B. For the purpose of this section:
"Eligible agricultural customer-generator" means a customer that operates a renewable energy generating facility as part of an agricultural business, which generating facility (i) uses as its sole energy source solar power, wind power, or aerobic or anaerobic digester gas, (ii) does not have an aggregate generation capacity of more than 500 kilowatts, (iii) is located on land owned or controlled by the agricultural business, (iv) is connected to the customer's wiring on the customer's side of its interconnection with the distributor; (v) is interconnected and operated in parallel with an electric company's transmission and distribution facilities, and (vi) is used primarily to provide energy to metered accounts of the agricultural business. An eligible agricultural customer-generator may be served by multiple meters that are located at separate but contiguous sites, such that the eligible agricultural customer-generator may aggregate in a single account the electricity consumption and generation measured by the meters, provided that the same utility serves all such meters. The aggregated load shall be served under the appropriate tariff.

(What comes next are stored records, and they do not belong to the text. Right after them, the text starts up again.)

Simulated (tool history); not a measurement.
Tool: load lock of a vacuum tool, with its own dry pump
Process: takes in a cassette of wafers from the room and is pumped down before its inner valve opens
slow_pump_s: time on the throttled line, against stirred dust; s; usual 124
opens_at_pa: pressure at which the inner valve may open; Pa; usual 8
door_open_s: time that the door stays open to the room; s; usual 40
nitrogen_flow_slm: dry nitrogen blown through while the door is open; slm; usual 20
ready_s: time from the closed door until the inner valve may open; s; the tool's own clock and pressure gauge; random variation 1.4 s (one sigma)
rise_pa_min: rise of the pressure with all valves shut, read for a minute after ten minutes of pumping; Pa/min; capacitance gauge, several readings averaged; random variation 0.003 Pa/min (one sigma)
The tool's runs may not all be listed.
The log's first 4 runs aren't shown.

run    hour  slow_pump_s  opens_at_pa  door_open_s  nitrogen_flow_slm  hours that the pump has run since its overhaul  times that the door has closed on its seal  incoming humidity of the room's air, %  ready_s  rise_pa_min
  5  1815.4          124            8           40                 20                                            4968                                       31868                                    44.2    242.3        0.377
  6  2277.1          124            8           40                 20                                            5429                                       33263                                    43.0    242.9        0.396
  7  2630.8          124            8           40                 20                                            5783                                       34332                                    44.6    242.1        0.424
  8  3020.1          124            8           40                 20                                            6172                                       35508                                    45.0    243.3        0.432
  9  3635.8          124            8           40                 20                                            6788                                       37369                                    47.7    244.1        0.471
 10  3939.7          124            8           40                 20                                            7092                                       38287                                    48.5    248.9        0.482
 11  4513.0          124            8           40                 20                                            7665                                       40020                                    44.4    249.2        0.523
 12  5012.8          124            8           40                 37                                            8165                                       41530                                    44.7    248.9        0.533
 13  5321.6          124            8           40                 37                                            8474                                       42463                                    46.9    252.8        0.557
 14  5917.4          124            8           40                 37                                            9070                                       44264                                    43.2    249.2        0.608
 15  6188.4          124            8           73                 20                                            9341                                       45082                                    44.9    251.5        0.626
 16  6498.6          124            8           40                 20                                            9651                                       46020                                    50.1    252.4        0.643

"Eligible customer-generator" means a customer that owns and operates, or contracts with other persons to own, operate, or both, an electrical generating facility that (i) has a capacity of not more than 20 kilowatts for residential customers and not more than one megawatt for nonresidential customers on an electrical generating facility placed in service after July 1, 2015; (ii) uses as its total source of fuel renewable energy, as defined in §56-576; (iii) is located on the customer's premises and is connected to the customer's wiring on the customer's side of its interconnection with the distributor; (iv) is interconnected and operated in parallel with an electric company's transmission and distribution facilities; and (v) is intended primarily to offset all or part of the customer's own electricity requirements. In addition to the electrical generating facility size limitations in clause (i), the capacity of any generating facility installed under this section after July 1, 2015, shall not exceed the expected annual energy consumption based on the previous 12 months of billing history or an annualized calculation of billing history if 12 months of billing history is not available.
"Net energy metering" means measuring the difference, over the net metering period, between (i) electricity supplied to an eligible customer-generator or eligible agricultural customer-generator from the electric grid and (ii) the electricity generated and fed back to the electric grid by the eligible customer-generator or eligible agricultural customer-generator.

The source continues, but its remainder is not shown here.